MMMM, Danish
I happened to be checking out the news side of TennisNow.com yesterday where I saw that Caroline Wozniacki has been nominated as Danish Sports Person of the Year.
Now I like Woz a lot, both because she’s a tough competitor and very cute, but I’m going to have to make fun of her homeland a bit here.
Nominated? Does there really need to be a nomination process for Danish Sports Person of the Year? How can anyone but the No. 1 player in the world even be considered?
Reading the names of the other two finalists — a cyclist and a swimmer, I realized the two of them have about as much of a chance as winning as the other Best Supporting Actor nominations did the year Heath Ledger passed away after owning "The Dark Knight."
The list got me thinking that Wozniacki might not be just the Danish Sports Person of the Year, but perhaps the Danish Sports Person of All Time, or even the Dane of All Time.
My personal knowledge of Denmark is pretty sorry, other than the fact that Shakespeare thought there was something rotten there and they buck the rest of Europe’s trend by driving on the right side of the road.
Research was in order to back up my claim, so I did a thorough search of the long history of Danish athletes. The first page I pulled up had a picture of Wozniacki, only furthering my initial hypothesis.
A quick review made me realize that there hasn’t been a lot going on in Denmark’s sporting world. The only name I recognized from their list of exports is Morten Andersen, who is the NFL’s all-time leading kicker and played for more years in the league than Wozniacki has lived on this planet.
The rest of the pickings are slim: A couple of sailors who won four straight Olympic medals, the 1996 Tour de France winner and a poker Hall of Famer.
But surely, Denmark has more to offer than just athletes, heck, Hamlet had some fun there until the big party where everyone died. Sure enough, the true challenge to Wozniacki’s reign as Top Dane comes from the literary world in the form of Mr. Hans Christian Andersen, who wrote among other things, "The Princess and the Pea," "The Emperor’s New Clothes" and "The Ugly Duckling."
The proof is in the Google search, however. Andersen gets 2,910,000 results in 0.23 seconds, Wozniacki whips his butt with 3,520,000 in 0.21 seconds.

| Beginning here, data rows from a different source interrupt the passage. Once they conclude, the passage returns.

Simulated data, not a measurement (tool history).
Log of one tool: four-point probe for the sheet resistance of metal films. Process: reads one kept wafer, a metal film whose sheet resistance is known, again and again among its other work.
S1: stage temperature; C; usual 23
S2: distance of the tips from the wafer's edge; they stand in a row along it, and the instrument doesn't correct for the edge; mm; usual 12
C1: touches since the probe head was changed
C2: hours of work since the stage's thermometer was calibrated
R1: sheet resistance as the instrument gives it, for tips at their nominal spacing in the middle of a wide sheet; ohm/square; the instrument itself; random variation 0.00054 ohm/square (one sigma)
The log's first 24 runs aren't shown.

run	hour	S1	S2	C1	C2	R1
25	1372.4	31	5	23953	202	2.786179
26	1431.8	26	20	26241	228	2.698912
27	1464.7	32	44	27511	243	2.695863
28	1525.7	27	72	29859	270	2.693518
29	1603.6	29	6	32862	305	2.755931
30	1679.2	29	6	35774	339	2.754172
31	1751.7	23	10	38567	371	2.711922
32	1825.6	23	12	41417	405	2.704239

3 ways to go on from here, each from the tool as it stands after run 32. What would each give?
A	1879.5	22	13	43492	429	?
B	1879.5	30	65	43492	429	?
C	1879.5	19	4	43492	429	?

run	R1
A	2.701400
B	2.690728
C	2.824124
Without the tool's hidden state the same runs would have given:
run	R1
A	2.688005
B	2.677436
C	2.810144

The Danish acting world is woefully thin, at least from an American cinema standpoint. Boasting that Brigitte Nielsen, former wife of probable-roiders Sylvester Stallone and Mark Gastineau, is nothing to write home about.
It was starting to seem like Denmark’s most famous men were fictional — Hamlet and Beowulf — when I came across the name Ole Kirk Christiansen, who lived from 1891 to 1958.
The staggering 13th son of a family in Western Denmark, my man Ole Kirk trained as a carpenter and started making wooden toys in the 1930s. But wood was unwieldy and boring, so he moved the business to plastics. he built a company off the Danish equivalent of "Play Well" – Leg Godt, which became Lego.
Google search confirms his power – with 53.3 million searches in 0.15 seconds.
Sorry Woz, but you can’t beat the guy who gave me so many childhood hours building animals, spaceships and houses out of a box in my closet.